The stories of abuse committed by individuals like Jimmy Savile; Nigel Leat ; and Barry Bennell highlight the need for organisations to safeguard themselves and to protect children from harm. Although media attention has focused on schools and, more recently, football clubs, no organisation or sector is immune and all organisations that work or come into contact with children should be alert to the risks and proactive about reducing them.

Despite the fact that the child protection regulations in the UK are amongst the most extensive in the world, the system is clearly in need of further improvement and more work remains to be done, not only to deal with current risks to the welfare and protection of children, but also new risks in the future which will unfortunately doubtless arise.

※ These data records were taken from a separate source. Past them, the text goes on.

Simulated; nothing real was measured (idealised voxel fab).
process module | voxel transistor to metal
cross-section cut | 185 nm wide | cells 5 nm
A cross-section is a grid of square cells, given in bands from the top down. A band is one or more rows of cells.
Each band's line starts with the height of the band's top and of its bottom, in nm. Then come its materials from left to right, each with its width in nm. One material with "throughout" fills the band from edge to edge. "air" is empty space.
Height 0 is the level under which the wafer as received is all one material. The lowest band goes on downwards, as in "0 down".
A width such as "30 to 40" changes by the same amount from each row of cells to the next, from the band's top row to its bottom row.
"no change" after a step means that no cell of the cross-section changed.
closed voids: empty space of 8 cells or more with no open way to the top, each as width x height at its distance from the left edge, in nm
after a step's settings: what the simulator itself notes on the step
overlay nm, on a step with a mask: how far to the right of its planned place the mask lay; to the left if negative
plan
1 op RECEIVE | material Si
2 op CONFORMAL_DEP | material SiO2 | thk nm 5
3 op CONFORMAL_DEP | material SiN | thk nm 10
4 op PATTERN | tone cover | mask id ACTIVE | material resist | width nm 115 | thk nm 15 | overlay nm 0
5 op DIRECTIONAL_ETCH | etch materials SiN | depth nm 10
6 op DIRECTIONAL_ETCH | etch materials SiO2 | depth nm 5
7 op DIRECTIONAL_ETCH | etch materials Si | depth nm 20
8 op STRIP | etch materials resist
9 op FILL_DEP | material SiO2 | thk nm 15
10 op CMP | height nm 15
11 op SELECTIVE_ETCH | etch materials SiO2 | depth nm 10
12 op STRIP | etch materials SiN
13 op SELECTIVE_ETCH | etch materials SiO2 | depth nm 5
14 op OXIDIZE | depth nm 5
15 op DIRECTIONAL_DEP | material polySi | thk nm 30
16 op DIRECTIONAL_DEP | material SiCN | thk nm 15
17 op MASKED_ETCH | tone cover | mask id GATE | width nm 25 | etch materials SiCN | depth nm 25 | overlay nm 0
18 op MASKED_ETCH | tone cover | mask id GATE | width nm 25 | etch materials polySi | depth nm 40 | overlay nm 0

This blog post looks at the ways in which safeguarding and child protection overlaps with employment law and the steps that HR professionals can take to ensure that their organisation protects children from harm.

Why are we talking about safeguarding and child protection?

As many of you know, in addition to employment and education law, our team also specializes in child protection and safeguarding law. In May 2015 we decided to bring together the safeguarding and child protection expertise that existed across the firm and launch the Child Protection Unit (CPU) to help organisations to keep children safe.

The CPU advises all organisations that come into contact with children. For us, that includes schools (including international schools) and academies, nurseries and day care, faith-based organisations, higher education institutions, charities, museums and visitor attractions, sports clubs and national governing bodies, summer schools, and indeed any organisation that provides work experience to, or is involved in mentoring or charitable activities with, school age children. The CPU also advises organisations that work with adults with care and support needs. This blog post focuses on our work with children.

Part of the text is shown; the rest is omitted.